Sasson shared a story from his elementary school days about a new student who had recently moved from Georgia.

“Kids teased him because he looked different and talked funny — he had that Southern accent,” he said. “Once day I decided I was going to be friends with him, and 10 years later he’s one of my best friends.”

The message, he said, is that a little can go a long way.

“It’s the little things that can make a big difference,” he said. “If I hadn’t decided to be nice to that kid, he would be my best friend today.”

Hamstad talked about a friend who was bullied in school because he had a disability.

“Kids made fun of him because he was different, and no one would sit with him at lunch,” he said. “So I got a bunch of my buddies together and we decided to sit with him at lunchtime. It doesn’t take a lot to make things better for someone. We just have to help each other out.”

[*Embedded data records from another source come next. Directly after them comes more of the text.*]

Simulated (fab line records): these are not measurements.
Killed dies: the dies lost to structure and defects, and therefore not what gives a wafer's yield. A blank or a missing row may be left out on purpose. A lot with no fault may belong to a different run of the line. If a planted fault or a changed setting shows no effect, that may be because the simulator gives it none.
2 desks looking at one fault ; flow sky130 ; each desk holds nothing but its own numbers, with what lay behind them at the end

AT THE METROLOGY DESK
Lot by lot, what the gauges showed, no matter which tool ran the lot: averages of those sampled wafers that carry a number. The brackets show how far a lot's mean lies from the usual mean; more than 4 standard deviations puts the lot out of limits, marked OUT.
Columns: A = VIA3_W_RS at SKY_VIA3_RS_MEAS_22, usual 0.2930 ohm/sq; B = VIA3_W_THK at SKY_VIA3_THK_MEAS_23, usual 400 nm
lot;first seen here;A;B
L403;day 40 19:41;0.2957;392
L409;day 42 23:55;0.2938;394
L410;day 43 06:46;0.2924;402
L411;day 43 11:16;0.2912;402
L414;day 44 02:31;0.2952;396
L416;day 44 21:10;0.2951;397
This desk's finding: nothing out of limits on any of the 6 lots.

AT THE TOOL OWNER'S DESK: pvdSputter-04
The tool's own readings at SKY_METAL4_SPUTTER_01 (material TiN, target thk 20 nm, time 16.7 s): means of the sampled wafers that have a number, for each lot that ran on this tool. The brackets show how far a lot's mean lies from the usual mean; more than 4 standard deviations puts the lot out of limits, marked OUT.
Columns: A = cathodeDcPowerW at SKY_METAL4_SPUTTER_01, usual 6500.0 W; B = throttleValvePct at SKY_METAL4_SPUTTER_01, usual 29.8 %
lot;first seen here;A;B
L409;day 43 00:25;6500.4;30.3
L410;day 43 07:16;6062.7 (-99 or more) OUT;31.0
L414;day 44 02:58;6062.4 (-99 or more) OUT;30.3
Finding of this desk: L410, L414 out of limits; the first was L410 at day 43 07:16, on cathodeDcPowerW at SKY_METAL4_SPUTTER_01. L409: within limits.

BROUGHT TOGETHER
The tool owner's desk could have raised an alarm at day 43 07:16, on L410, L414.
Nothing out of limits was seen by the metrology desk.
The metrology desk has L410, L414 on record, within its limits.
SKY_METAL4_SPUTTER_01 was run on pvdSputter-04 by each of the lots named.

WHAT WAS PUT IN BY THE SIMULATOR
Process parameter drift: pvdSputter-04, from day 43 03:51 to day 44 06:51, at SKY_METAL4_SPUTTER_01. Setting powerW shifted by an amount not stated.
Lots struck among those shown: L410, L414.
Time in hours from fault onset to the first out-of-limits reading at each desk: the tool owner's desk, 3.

Walsh, Looft and Polin talked about stepping up to do what’s hard.

It’s easier to ignore or avoid helping when you see someone being bullied, Walsh said. It’s harder to intervene or say something or to include a kid who is being excluded.

Doing the right thing isn’t always easy, but it’s those little things — sitting with an ostracized student, speaking up when someone is being mistreated or showing kindness to a student who is struggling — that can make a big difference in someone’s life, they said.

“You never know what someone is going through,” Polin said. “They could be going through hard times at home or having problems in their family, and a small gesture can make a difference.”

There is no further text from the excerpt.